STAR Media Group Bhd is looking to raise funds to expand dimsum — its OTT (over the top) content business — and has hired advisers to help source for potential investors, according to several sources.
“The group has hired two regional advisors that have offices in Malaysia and the region to help them do investor matching for the potential fund-raising to drive expansion in dimsum. There has been interest from foreign investors but it is still in talks for now. Nothing has been inked yet,” says a source familiar with the talks.
“There is equity available for sale and it depends on the amount of investments potential investors want to put in. The funds raised for future expansion could result in the issuance of new shares and might thus dilute Star Media’s 100% equity interest,” the source adds.
The media group would like to continue to have a substantial stake in dimsum if possible, according to two sources. It did not respond to questions from The Edge on this matter.
The media group launched dimsum — the country’s first homegrown OTT service providing exclusively Asian content — on Nov 8, 2016, in a move to diversify and sustain growth.
It has been 2½ years now and it is understood the OTT player has yet to turn in a profit.
“It’s about building the base first — that is what OTTs need to do. Perhaps Star Media is looking for new investments to help dimsum expand as it has plans to go beyond the markets it is currently in now — Malaysia, Singapore and Brunei,” says an industry source. It has grown its base to nearly one million currently, the source adds.
According to a media analyst, for OTT services, “players need good content and strong data analytics — those are the two key things. When it comes to content, some people may not realise it, but local content is important”.
“Building a wide base is important to OTTs but eventually, they will need to look at sustainability because if the business isn’t sustainable, how long can it continue to bleed?”
dimsum started off charging a fee of RM15 (including GST) a month per account in 2016 but it is now RM13.90 before service tax. It is a very competitive market, with consumers having several OTT platforms to choose from. However, content from global standalone players such as Netflix and iflix is mainly in English.
Netflix’s fees start at RM33 for a basic package for one screen, RM42 for two screens and RM51 for its premium package that covers four screens. The fees have remained unchanged since end-2016. iflix charges a flat RM10 monthly rate.

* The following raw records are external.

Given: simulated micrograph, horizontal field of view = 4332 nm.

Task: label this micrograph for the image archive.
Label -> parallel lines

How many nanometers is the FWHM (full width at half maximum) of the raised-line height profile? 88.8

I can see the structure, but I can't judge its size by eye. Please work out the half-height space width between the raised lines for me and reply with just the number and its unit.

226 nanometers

Media Prima Bhd operates a subscription-free OTT service provider — tonton — that boasts a large library of local Malay and Chinese content. The media company also broadcasts local live channels, including 8TV, TV3, ntv7 and TV9.
Astro Holdings Bhd, meanwhile, offers Astro Go and NJOI Now, similar to OTT, which allows users to watch programmes on devices.
Astro provides a range of packages, starting at RM55 a month for its vernacular entertainment packs. NJOI is a subscription-free satellite service where customers pay a one-off fee of RM405 that includes installation of the satellite dish and decoder to enjoy 29 TV channels and 20 radio channels.
Like most media companies, Star Media’s earnings have taken a beating of late.
For FY2018, the group’s net profit fell 93% year on year to RM5.2 million due to the poor performance of its digital and print segments.
The group notes in its FY2018 annual report that the digital and print segments were also impacted by losses from dimsum and mutual separation scheme (MSS) expenses. In spite of the fall in revenue, profit before tax for the print and digital segments rose from RM26.54 million in FY2017 to RM27.49 million when exceptional expenses incurred for MSS and early retirement option (ERO) schemes are excluded.
While dimsum is said to be “showing positive progress”, the group admits in its annual report that the venture was loss-making in FY2018.
The results for Star Media’s first quarter ended March 31 shows net profit falling 68% to RM3.6 million from RM11.4 million a year ago on lower revenue.